Activities and Experiences Around Borgarnes
If you take the scenic route between Reykjavík and Borgarnes, there are many pretty places to stop and admire Iceland’s dazzling wilderness around Hvalfjörður fjord. Waterfalls rush and bubble through rivers, and the viewpoints out over the fjord are a photographer’s dream. This is where you’ll find Iceland’s second-highest waterfall – Glymur tumbles for 198 metres through a dramatic crevasse in black rock and is a beautiful sight to behold.
Surrounding Borgarnes is the beautiful Borgarfjörður – a serene fjord steeped in myth and legend. The Borgarfjörður area is the setting for a significant number of Icelandic Sagas and there’s an undeniable folklore feel to the Glanni Waterfall on the Norðurá River said to be where elves and trolls gather. Nearby, the impressive Grábrók crater hints at the volcanic activity that formed this area over aeons. There are several waterfalls within striking distance of Borgarnes and perhaps the most distinctive is Hraunfossar where a series of waterfalls cascade over old lava tracks, orange as tiger stripes. Further up the valley, towards the Húsafell region, you’ll find the small settlement of Reykholt – birthplace of poets and creatives. You can experience some of Iceland’s geothermal pools at the nearby Krauma Spa, which is fed by Europe’s most powerful hot spring – Deildartunguhver. The Húsafell area is also home to Iceland’s longest glacier, the aptly named Langjökull, where you can embark on a glacier hike or descend Into the Glacier in a man-made ice cave.

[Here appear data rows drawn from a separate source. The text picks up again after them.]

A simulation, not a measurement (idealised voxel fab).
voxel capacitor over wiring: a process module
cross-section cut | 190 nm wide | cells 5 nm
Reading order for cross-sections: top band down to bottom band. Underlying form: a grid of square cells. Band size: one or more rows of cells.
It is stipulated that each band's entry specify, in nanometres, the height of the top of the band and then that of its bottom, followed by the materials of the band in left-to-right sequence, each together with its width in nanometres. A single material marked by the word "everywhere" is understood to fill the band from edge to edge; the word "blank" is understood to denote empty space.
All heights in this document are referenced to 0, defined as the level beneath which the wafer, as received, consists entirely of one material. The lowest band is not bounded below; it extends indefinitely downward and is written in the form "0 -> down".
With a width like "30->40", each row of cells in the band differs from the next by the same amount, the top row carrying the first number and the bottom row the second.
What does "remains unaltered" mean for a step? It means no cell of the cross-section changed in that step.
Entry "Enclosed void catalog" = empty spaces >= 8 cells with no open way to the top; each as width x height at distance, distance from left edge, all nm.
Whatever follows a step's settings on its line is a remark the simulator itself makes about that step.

While the natural wonders of Húsafell are to the northeast of Borgarnes, to the northwest you’ve got another outdoor playground. The Snæfellsnes Peninsula is known as ‘Iceland in miniature’ for its varied and dramatic landscape. Here, cliffside walks reward with views of craggy sea bridges and nesting birds at Arnarstapi, and one of the most iconic images of Iceland is of the conical Kirkjufell mountain rising up over the ocean in mossy-green glory. Those who like a little adventure can try glacier hiking on Snæfellsjökull ice cap and, at the other end of the ice-and-fire spectrum, you can descend into an 8,000-year-old lava cave at Vatnshellir Cave.
All About Borgarnes
Borgarnes is known for its location on a slim peninsula, creeping into the Borgarfjörður fjord. It is surrounded by water so walks along the shoreline here are a popular way to pass the day, looking out to Iceland’s often snow-tipped mountains. It also acts as the gateway to the Snæfellsnes Peninsula where you’ll find waterfalls that tumble over ancient lava, glaciers fit for day hikes and a landscape often referred to as ‘Iceland in miniature’.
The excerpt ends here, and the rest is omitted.